Urgent call for resource security remanufacturing base
A report out by the World Bank suggesting that global municipal solid waste (MSW) is set to rise from 1.3bn to 2.2bn tonnes by 2025 should set alarm bells ringing for UK plc.
The report What a waste: a global review of solid waste management predicts that MSW growth is set to become as big a challenge as climate change.
Most of the growth in waste is predicted to come from rapidly growing urban areas in developing countries. But this could pose a problem for the UK and Western Europe, according to waste experts, due to changing global supply patterns.
As countries such as China and India start producing more of their own domestic waste they will have less need to take materials from other countries for reprocessing.
"They are going to start producing their own recycled feedstocks. This will have a massive knock-on-effect," said Dr Adam Read, global practice director for waste management and resource efficiency at consultancy AEA.
Talking to edie,Read added: "The other parallel concern is around resource security. China has around 96% of rare earth metals, intrinsic to telecommunications and low carbon technologies.
"These are the countries that are going to want ipads and mobile phones in the future so not only are they going to consume these materials they are going to localise the material stream."
Read predicts that this will result in material prices, and it turn consumer goods, rocketing. He argues that the UK needs to establish a strong remanufacturing industry, rather than sending waste abroad to be reprocessed.

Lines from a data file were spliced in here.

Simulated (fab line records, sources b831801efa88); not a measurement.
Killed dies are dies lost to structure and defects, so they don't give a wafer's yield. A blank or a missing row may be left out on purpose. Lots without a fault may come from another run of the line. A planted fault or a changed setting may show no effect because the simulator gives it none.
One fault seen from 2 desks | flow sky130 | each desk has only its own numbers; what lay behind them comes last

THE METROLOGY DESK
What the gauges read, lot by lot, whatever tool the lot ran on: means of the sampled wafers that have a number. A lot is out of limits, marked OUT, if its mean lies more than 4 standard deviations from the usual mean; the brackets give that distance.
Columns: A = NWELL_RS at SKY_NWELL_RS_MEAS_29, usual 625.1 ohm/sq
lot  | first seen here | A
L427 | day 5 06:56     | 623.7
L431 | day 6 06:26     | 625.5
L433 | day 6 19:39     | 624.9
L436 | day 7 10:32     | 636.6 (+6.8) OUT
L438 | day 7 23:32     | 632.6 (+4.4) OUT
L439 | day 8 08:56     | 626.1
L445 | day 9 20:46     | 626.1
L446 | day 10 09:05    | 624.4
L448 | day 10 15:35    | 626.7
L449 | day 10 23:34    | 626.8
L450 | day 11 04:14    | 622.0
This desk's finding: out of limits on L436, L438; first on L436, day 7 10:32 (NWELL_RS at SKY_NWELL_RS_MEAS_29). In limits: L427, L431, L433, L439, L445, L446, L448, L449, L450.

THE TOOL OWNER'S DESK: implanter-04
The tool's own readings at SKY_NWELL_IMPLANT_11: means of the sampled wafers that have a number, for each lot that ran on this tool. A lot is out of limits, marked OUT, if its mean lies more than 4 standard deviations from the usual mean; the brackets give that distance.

This will create jobs and also ensure that the UK has the raw materials needed to compete globally. "You would then have a trade-able item - at the moment all we have is trash," added Read.
"For every tonne of aggregate mined you get about 5 kilos of gold. For every tonne of mobile phones reprocessed you get around 50 kilos of gold."
He adds that sending waste to be burnt in incinerators in Europe instead of using it ourselves, when the UK is facing an energy crisis, is a short sighted move.
"We haven't got the big picture and we are not being strategic enough - we keep selling our materials on the cheap thinking we've got a deal but what we are really doing is undermining our future."
Speaking to edie, waste consultant Paul Levett agreed: "We need to see this as a big business opportunity for the UK waste industry - rather than export these materials we need to reprocess them here."